Archive for March, 2009

WARNING: Tor is dangerous for the unwary

Posted in Uncategorized on March 18, 2009 by voline

The short story is that Tor should be viewed as nothing more than an untrusted proxy server with the added feature that the proxy (theoretically) can not connect your ip to the traffic its handling.

This means that all the normal problems of untrusted proxy servers accompany the use of Tor. For instance, a malicious exit node can manipulate unencrypted traffic or steal sensitive data (read passwords). Compound this with the fact that many secure sites send secure data unsecurely, even google. The effect is that users may be better off not using Tor.

Of course, Tor is an anonymizing tool not a privacy tool, so this is to be expected. As Schneier points out, “the price you pay for anonymity is exposing your traffic to shady people”.

However, all is not lost! If there is end-to-end encryption to the website, no eavesdropping can occur. Many sites don’t have https versions of their site, so this isn’t always possible. Some sites that require a login perform that login over https, but then, after authentication, revert to http, allowing session cookies to be stolen and the account compromised. Using the ForceHTTPS firefox extension, one can enforce that a secure connection is always used after login.

Tangentially, an interesting idea I ran across was that since Tor exit nodes can manipulate unencrypted data however they wish, spammers could setup Tor exit nodes to crack captchas. What about manipulating the output of certain websites? All google search results now point to a link which exploits the browsers.

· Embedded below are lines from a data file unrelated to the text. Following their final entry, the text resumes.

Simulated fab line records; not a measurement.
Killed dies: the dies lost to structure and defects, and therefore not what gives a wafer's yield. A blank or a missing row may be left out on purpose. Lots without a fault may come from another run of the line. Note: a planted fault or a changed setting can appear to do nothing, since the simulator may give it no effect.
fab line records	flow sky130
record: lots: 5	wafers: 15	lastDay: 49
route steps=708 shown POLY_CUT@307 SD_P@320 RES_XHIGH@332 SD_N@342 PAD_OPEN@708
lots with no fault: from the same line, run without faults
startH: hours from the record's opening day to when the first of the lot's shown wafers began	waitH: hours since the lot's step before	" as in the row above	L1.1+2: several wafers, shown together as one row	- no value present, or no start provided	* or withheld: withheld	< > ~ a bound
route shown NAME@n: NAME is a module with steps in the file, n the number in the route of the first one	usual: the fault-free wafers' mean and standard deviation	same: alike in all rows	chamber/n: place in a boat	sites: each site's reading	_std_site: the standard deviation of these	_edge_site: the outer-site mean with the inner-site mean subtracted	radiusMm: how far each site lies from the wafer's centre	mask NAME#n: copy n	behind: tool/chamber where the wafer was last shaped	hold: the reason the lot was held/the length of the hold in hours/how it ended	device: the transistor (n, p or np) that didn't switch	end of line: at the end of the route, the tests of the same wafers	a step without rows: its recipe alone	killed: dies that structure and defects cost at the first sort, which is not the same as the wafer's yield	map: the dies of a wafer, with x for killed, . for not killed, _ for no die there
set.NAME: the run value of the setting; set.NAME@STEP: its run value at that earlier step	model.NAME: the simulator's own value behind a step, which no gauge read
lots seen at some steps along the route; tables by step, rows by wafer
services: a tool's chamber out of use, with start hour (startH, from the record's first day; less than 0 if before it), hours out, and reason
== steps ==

Tor introduces a man-in-the-middle injection point. What makes this worse than just using a direct connection, is that its easy to setup a Tor exit node. With a direct connection one of the routers along the way has to be accessible by an attacker. This is harder to obtain unless you obtain the assistance of the owner (ie not that hard for the government or telcoms themselves). Tor does allow a whitelist of exit nodes to be used, which should alleviate much of this concern (but do you really trust them?). You might setup your own Tor exit node and only use that one to be sure. But as a Tor operator you could be more highly scrutinized, possibly leading to a “cure worse than the illness” situation.

So if you’re going to use Tor for webbrowsing be very careful. Don’t sign in to sites without ForceHTTPS installed and protecting that site. Never, EVER accept improperly signed ssl certificates. Make sure you’re using the torbutton extension. And be generally conscious about what you’re doing over an insecure connection.